June 7 Tuesday – “The Clemenses, the Charles Dudley Warners, and Grace Elizabeth King boarded a train and traveled to Frederick E. Church’s “Olana,”his imposing mansion near Hudson, New York” [MTNJ 3: 293n227]. (Editorial emphasis.) Church was a painter. Grace King wrote of the trip later that day to May King McDowell, another sister.
Mark Twain sat off and read in a corner of the car. He was rather disgusted because we all exclaimed on entering the car how hot it was & begged to have the windows put up — “If a lot of women were sent to hell, the first thing they would want to do would be to open the windows” he grumbled to CDW…[Bush 33].
Note: Sam and Grace King met two days prior, on June 5. Her letter to her sister of that day specified a “Tuesday start for the Churches…” [Bush 33].

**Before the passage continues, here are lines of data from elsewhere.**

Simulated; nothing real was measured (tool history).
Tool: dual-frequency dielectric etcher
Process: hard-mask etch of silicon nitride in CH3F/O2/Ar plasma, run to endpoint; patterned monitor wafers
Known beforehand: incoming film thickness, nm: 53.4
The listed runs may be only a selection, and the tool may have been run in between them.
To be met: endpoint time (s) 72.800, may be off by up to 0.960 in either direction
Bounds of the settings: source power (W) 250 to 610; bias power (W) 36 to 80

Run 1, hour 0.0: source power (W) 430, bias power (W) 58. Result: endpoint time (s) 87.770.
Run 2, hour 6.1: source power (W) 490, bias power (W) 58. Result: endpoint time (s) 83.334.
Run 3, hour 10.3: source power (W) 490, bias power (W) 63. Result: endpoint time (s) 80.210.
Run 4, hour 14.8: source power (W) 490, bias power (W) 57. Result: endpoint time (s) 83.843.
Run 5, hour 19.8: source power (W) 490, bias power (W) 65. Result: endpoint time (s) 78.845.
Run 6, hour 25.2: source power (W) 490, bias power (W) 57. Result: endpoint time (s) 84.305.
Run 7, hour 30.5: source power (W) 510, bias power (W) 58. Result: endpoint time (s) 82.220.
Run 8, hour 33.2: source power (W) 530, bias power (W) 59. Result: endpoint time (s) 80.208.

King went on in her letter to describe the “magnificence of the Moorish Victorian eyrie” [33]; and also of Livy’s dinner dress,
…a picturesque tunic of white crepe with a satin stripe in it, if you can conceive of such a thing, over a heavy ended white silk — trimmed with pearl passementerie. [34]
And of course, Sam dressed up, at least for a time.
Mark started in very correctly in full evening dress — but soon after dinner was over he shuffled in amongst us in slippers with a big pipe in his mouth…. I came through the library after a while to hunt up the others & found Clemens reading some antique book. I showed him the beautiful picture [one of Church’s she’d seen on her way to the library]. Then found the others. We consorted…until 10 oc — when of course the married women proposed retiring…[34].